So given all that, why would anyone switch to kegging from bottling?

Well, the big one for me was that bottling is a lot of work, and takes a lot of time.  You need to clean and sanitize ~50 bottles per batch of beer, and fill them all.  I would say that this took about 4 hours per batch of beer.  For kegging, I clean and sanitize one keg, and then fill it, for each batch of beer.  If I'm only doing a single batch of beer, this all takes an hour or less, and a I actually have a couple of extra kegs on hand, so I wait until I have at least 3 kegs to clean, because each subsequent keg takes about 1/3 the time to clean after the first one.  The time difference really starts to show when you've got 3, 4, 5 batches of beer that need to go into bottles or kegs.  3 batches of beer in bottles, 12 hours.  3 batches of beer in kegs, an hour and a half or so.

Another reason is that it's pretty impressive to say "yeah, I've got 7 kegs of beer on tap at home".
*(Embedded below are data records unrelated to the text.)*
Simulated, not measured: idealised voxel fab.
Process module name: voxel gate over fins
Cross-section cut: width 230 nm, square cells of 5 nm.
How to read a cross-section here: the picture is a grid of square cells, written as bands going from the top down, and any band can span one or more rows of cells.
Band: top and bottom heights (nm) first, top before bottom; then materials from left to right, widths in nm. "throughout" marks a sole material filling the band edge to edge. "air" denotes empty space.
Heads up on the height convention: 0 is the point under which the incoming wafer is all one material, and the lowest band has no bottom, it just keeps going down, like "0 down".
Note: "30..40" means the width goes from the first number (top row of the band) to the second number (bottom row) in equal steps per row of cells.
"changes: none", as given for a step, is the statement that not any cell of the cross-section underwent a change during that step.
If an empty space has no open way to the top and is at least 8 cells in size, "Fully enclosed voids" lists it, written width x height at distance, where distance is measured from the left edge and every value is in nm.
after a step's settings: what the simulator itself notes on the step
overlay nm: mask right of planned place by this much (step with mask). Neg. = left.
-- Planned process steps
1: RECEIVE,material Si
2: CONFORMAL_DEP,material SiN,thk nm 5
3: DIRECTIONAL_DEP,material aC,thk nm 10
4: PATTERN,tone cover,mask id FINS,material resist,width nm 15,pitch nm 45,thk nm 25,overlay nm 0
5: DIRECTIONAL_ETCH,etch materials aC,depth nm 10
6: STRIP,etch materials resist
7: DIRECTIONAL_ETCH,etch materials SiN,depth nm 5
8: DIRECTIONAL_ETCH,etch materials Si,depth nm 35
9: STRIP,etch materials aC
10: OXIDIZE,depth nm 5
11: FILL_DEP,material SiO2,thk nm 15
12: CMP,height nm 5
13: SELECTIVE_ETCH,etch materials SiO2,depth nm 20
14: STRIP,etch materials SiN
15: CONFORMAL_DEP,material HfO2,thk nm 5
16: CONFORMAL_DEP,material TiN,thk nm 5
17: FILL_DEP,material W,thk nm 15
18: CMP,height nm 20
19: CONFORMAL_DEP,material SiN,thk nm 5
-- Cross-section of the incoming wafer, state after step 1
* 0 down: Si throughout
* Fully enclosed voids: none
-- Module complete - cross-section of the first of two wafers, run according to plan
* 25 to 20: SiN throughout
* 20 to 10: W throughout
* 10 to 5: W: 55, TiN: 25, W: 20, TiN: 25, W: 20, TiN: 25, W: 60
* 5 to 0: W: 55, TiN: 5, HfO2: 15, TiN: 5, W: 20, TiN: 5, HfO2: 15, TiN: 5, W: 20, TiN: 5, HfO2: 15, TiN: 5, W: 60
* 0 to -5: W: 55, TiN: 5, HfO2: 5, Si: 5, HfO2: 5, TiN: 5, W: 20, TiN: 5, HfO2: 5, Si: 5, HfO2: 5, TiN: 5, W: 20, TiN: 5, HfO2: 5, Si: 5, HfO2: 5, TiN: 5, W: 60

There is one downside to kegging that I didn't think about before I made the leap, which is that it's a lot harder to share my beer with friends.  I used to give out six packs of my homebrew to friends and family, but I can't do that anymore.  I can, and do give away growlers of beer, but the beer doesn't last nearly as long in a growler.  You really need to drink it within a day or two.

The Party Pig System
One thing that I tried as sort of an intermediate step between bottling and kegging was the Party Pig.  Each Party Pig holds 2.5 gallons of beer.  You still need to sugar condition the beer, because the Party Pig doesn't carbonate the beer on its own, but it has a pressurized pouch in the Party Pig that keeps the pressure constant after you've carbonated the beer.

It's definitely more convenient than bottling, but it has the down side of needing a place in the refrigerator.  I also had an issue with the faucet in the Party Pig sticking from the dried beer, and dripping a little beer in the fridge every time I would pour a glass of beer.

In hind sight, I would say don't bother with the Party Pig.  If you really don't want to spend the money on a full kegging system, there are also smaller pony kegging systems.  I've got friends that are perfectly happy with the smaller 5 liter kegs.